Huck: Moving on towards the experience you had with The Hedge Fund Lions Den (HFLD). What did you take from such an initiative?

McCaffery: First and foremost, it was very enjoyable! Enjoyable because it was great to have he opportunity to be involved in something that I think is making a large step forward for promoting new and emerging hedge fund managers. Eurex and Hedge Funds Review should be commended for bringing to light new managers and promoting both education and a constructive profile for the industry, plus the challenges emerging managers face in the industry today. The evolutionary nature of the hedge fund industry is important to maintain and develop, as it has felt threatened in recent times. However, part of this is a maturing of many businesses still labelled “hedge fund managers”. They are, or are becoming, asset management firms with a platform and multiple products and funds to offer. Barriers to entry have increased for new managers, partly as a result of the increased regulation, but also the additional costs of starting with “institutional style” infrastructure to attempt to attract institutional investor flows. Putting the focus back onto the value and quality of some of these people was, in my opinion, a very important aspect that was highlighted in HFLD.With Lord Fink imparting knowledge from his extensive experience, Luke Ellis giving thoughtful and valuable insights throughout, and hopefully my input also adding some value to the process, there was an opportunity for people to hear and see aspects of advice and discussion that could prove very useful for them. Overall, it is important to take away that the challenges are significant but a clear business strategy and investment approach, a stable structure and the ability to produce good returns, will entice investors!


Renaud Huck
Head of Buy Side Relations,
Eurex Group

 
Huck: The series was showcasing emerging portfolio managers; do you think that it is an area of strong development for the asset management industry?

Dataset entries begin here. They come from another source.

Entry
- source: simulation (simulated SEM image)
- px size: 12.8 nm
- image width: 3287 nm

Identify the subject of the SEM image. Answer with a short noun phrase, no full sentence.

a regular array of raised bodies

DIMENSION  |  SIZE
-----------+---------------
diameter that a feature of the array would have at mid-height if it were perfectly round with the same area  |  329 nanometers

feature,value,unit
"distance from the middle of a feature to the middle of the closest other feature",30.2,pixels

McCaffery: I hope so. However, it has been a challenging environment and the alternatives, for example where a talented trader joins a larger “platform” firm, have become more attractive. Stepping back, it is not just about a trading capability though, it is also about being an entrepreneurial business venture and the appeal and excitement attached to this element.


It will be important to see growing capital made available again to new and talented managers, and there are some signs of hope I will come on to. However, as I have stated, the process to move out “on your own”, and the barriers attached, have become more onerous. Also, investor activity, being mainly institutional in nature and often consultant led, has produced very large and concentrated flows into a limited number of managers, with little “trickle down” effects to note today.


Being more constructive for the future, last year many hedge fund portfolios, e.g. several FoHF products, have notable outperformance versus the headline broad hedge fund indexes of single manager performance. This raises the likelihood of value being found outside the larger managers and gives some hope that capital could flow again throughout the universe rather than just to the very largest firms. The jury is out, but there are some signs of life. Overall though, I am excited to see that we have some new managers, with excellent new funds, that are not just on large platforms. I hope ideas like HFLD, and improving recognition of small/new manager performance coming through, will give the emerging manager category more profile and will provide the momentum for reinvigorating this entrepreneurial and dynamic sector again.

This article was firstly published in our „Institutional Insights“ magazine. Interested in reading more about current trends in the buy side industry, background articles, interviews with experts and more? Then take a look at the fourth edition of our latest Eurex Group publication.

If you wish to receive the complete magazine per mail, please register.

 
 


Huck: What type of strategy do you think investors are looking for?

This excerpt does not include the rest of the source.